Then you have the aftershocks - “slow killers, more houses becoming unstable, more families losing what little they had every day.”
Since the deadly earthquake of 28 March, WFP has reached 127,000 people with close to 400 metric tons of food.
“Every day, there’s a new challenge,” Joshi adds. “One day, it’s unseasonal rain that disrupts most of our planned food distributions; the next, it’s trying to find any safe hotel to accommodate incoming surge staff when hotel facilities are limited but aftershocks are more regular.”

That’s when you try to operate with “two phones and four SIM cards, but still, you have comms blackout in many parts of the area to reach your colleagues and partners when you leave the office”.
Still, WFP reached over 100,000 people in just 10 days – “four days faster than planned – and we are operating from Mandalay, where we didn’t have an office base when we arrived on 31 March. We were fortunate to have other UN agencies here, though; we leaned on their offices, worked from their kitchen and storage rooms.”
Distributions of emergency food assistance started in Nay Pyi Taw within 48 hours of the earthquake, and have since expanded into Sagaing, Shan and Mandalay – part of Myanmar’s Dry Zone, where longstanding armed conflict continues to rage.
The area has long been affected by chronic poverty, ongoing conflict and frequent displacement. In the past four years alone, Sagaing has seen the majority of displacement in Myanmar, with more than 1.2 million people forced to flee their homes.

“There are places we haven’t been able to reach yet in the first two weeks, in the remotest areas due to operational constraints, some due to access, some to insecurity but we will get to these people soon,” says Joshi. “We will not leave anyone behind, especially those who need our support the most.”
Survivors’ needs far exceed available humanitarian resources, and delivering aid is particularly difficult in conflict-affected areas where communities are still reeling from September’s Typhoon Yagi and the floods that followed.
“We have to negotiate access for every single location – and it’s not just the checkpoints, it’s also the time you have to spent to build trust and network,” says Joshi. “Everyone wants to know who you are, who your partners are.”
Despite poor connectivity and transport constraints, WFP is building trust by the day.
Logistical access will become more challenging during the monsoon. Currently, the bridge crossing from Mandalay to Sagaing, another region severely affected by the earthquake, is already partially damaged, Joshi says. "WFP has to move food on river barges now.”
The earthquake brought the total number of people in need to 6.3 million in 58 earthquake-affected townships – of these, 1.8 million are prioritized for targeted humanitarian assistance

WFP has deployed 76 frontline personnel to support the earthquake response.
Distributions started with the most vulnerable – people living with HIV, TB, and people already displaced by the conflict – and involved some heartbreaking decisions.
“There were moments when we had to decide, ‘Do we serve 5,000 people in the city or 1,000 in a more remote area who haven’t received anything?’ That’s not a spreadsheet decision, it’s a human one” - informed by available data from partners, authorities and affected communities.
Daw Nwet Yi, a Mandalay resident in her fifties, says the earthquake weakened her home. “We need absolutely everything. Our whole family is just sleeping on a mat on the ground by the side of the road.”
She adds: “We’re relying on the biscuits and meal boxes handed out. “My kids go and get them, but I can’t. So my daughter and son collect them for me.”
Her biggest worry – that “another quake will hit, and the house will just collapse” – keeps her from returning home.

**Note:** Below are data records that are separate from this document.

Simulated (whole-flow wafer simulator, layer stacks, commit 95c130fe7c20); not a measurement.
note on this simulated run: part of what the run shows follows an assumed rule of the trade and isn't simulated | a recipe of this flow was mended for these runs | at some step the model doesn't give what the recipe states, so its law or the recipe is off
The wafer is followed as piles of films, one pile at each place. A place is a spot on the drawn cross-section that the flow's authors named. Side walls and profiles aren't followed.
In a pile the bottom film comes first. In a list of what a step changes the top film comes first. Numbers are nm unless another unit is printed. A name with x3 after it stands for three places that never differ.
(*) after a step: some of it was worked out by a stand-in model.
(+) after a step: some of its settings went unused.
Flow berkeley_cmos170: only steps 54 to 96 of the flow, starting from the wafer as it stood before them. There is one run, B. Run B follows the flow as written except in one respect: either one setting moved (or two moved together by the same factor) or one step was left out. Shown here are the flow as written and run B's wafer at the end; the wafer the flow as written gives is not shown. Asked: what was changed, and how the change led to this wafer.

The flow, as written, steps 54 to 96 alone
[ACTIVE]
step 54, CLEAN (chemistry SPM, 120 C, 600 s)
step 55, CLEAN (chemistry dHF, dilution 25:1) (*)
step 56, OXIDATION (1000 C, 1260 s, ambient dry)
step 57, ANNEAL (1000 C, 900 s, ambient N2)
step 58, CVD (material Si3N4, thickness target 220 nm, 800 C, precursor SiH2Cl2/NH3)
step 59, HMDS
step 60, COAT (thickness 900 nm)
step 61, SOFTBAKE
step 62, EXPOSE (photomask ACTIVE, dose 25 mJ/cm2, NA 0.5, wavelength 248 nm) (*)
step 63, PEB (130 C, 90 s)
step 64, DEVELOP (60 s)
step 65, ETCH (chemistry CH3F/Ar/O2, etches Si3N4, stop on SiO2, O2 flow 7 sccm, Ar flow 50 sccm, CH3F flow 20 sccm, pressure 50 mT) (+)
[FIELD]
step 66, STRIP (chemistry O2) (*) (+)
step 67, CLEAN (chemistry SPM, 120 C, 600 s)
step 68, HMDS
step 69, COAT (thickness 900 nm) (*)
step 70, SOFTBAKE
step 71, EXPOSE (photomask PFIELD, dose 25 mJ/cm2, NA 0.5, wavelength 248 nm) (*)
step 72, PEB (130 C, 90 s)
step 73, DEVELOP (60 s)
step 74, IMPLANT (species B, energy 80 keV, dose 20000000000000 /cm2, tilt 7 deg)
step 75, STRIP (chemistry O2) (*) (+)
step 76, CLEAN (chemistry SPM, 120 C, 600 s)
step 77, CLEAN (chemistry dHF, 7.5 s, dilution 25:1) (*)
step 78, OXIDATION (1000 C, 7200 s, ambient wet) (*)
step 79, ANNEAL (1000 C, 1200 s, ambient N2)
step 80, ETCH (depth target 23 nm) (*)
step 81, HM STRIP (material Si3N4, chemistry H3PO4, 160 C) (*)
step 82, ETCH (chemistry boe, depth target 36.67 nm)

“My neighbour’s child died right in front of their home (after a wall collapsed),” she says. “The kids were just playing, not knowing an earthquake was coming. I saw them die. That’s why I’m so terrified.”
Joshi recalls speaking to a woman who said she was displaced last year due to conflict and now lost her rented house and everything she had left with the earthquake.
This is what he calls the inequality of this earthquake: “The poorest living in the margins of the city, in densely packed areas and in the remotest parts of country affected by the ongoing conflict, who have lost their shelters, will need support to put food in their tables for many months ahead .”
WFP needs US$40 million to meet the needs of the most vulnerable people over the next three months.
“We’re sprinting every day, but the race has no finish line,” says Joshi. He adds: “This crisis was already forgotten before the earthquake. We’re trying to make sure it doesn’t stay that way.”